Yes, we had that discussion in the design for SMT as well. In the end
the view of a user is ambivalent, we got used to a simplified approach.
A process that runs on a CPU 100% of the wall-time gets 100% CPU,
ignoring pipeline stalls, cache misses, temperature throttling and so on.
But with SMT we suddenly complain about the other thread on the core
impacting the work.

> Also, if your hypervisor starves its vcpus of compute time; how is that
> our problem?

Because we see the effects of that starvation in the guest OS, no?

> Furthermore, we already have some stealtime accounting in
> update_rq_clock_task() for the virt crazies^Wpeople.

Yes, defining PARAVIRT_TIME_ACCOUNTING and a paravirt_steal_clock would
solve one of the problems (the one with the cpu_exec_time hook). But
it does so in an indirect way, for s390 we do have an instruction for
that ..

Which leaves the second hook scale_rq_clock_delta. That one only makes
sense if the steal time has been subtracted from sched_clock. It scales
the delta with the average number of threads that have been running
in the last interval. Basically if two threads are running the delta
is halved.

This technique has an interesting effect. Consider a setup with 2-way
SMT and CFS bandwidth control. With the new cpu_exec_time hook the
time counted against the quota is normalized with the average thread
density. Two logical CPUs on a core use the same quota as a single
logical CPU on a core. In effect by specifying a quota as a multiple
of the period you can limit a group to use the CPU capacity of as
many *cores*. This avoids that nasty group scheduling issue we
briefly talked about ..

--
blue skies,
Martin.

"Reality continues to ruin my life." - Calvin.


2015-02-05 11:24:11

by Peter Zijlstra

[permalink] [raw]
Subject: Re: [RFC] [PATCH 0/3] sched: Support for real CPU runtime and SMT scaling

On Tue, Feb 03, 2015 at 03:11:12PM +0100, Martin Schwidefsky wrote:
> On Sat, 31 Jan 2015 12:43:07 +0100
> Peter Zijlstra <[email protected]> wrote:
>
> > On Fri, Jan 30, 2015 at 03:02:39PM +0100, Philipp Hachtmann wrote:
> > > Hello,
> > >
> > > when using "real" processors the scheduler can make its decisions based
> > > on wall time. But CPUs under hypervisor control are sometimes
> > > unavailable without further notice to the guest operating system.
> > > Using wall time for scheduling decisions in this case will lead to
> > > unfair decisions and erroneous distribution of CPU bandwidth when
> > > using cgroups.
> > > On (at least) S390 every CPU has a timer that counts the real execution
> > > time from IPL. When the hypervisor has sheduled out the CPU, the timer
> > > is stopped. So it is desirable to use this timer as a source for the
> > > scheduler's rq runtime calculations.
> > >
> > > On SMT systems the consumed runtime of a task might be worth more
> > > or less depending on the fact that the task can have run alone or not
> > > during the last delta. This should be scalable based on the current
> > > CPU utilization.
> >
> > So we've explicitly never done this before because at the end of the day
> > its wall time that people using the computer react to.
>
> Oh yes, absolutely. That is why we go to all the pain with virtual cputime.
> That is to get to the absolute time a process has been running on a CPU
> *without* the steal time. Only the scheduler "thinks" in wall-clock because
> sched_clock is defined to return nano-seconds since boot.

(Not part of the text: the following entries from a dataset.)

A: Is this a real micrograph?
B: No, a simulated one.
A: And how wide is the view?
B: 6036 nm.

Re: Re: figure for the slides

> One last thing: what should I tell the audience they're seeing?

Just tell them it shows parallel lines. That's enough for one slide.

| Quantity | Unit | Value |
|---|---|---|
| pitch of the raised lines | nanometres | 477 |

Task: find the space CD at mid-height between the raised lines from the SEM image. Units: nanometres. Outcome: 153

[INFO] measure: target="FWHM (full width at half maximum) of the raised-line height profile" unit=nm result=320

I'm not entirely sure what you're trying to say there, but if its
agreement -- like the first few words seems to suggest then I'll leave
it at that ;-)

> > Also, once you open this door you can have endless discussions of what
> > constitutes work. People might want to use instructions retired for
> > instance, to normalize against pipeline stalls.
>
> Yes, we had that discussion in the design for SMT as well. In the end
> the view of a user is ambivalent, we got used to a simplified approach.
> A process that runs on a CPU 100% of the wall-time gets 100% CPU,
> ignoring pipeline stalls, cache misses, temperature throttling and so on.
> But with SMT we suddenly complain about the other thread on the core
> impacting the work.

Welcome to SMT ;-) So far our approach has been, tough luck. That's what
you get, and I see no reason to change that for s390.

For x86, sparc, powerpc, mips, ia64 who all have SMT we completely
ignore the fact that the (logical) CPU is suddenly slower than it was.
In that respect it's no different from cpufreq mucking about with your
clock speeds. We account the task runtime in walltime, irrespective of
what might (or might not) have ran on a sibling.

Now, there is a bunch of people that want to do DVFS accounting; but
that is mostly so we can guestimate relative gain; like can I fit this
new task by making the CPU go faster or should I use this other CPU.

Also, how does your hypervisor thingy deal with vcpu vs SMT? Does it
schedule it like any other logical CPU and Linux is completely oblivious
to actual machine topology?

> > Also, if your hypervisor starves its vcpus of compute time; how is that
> > our problem?
>
> Because we see the effects of that starvation in the guest OS, no?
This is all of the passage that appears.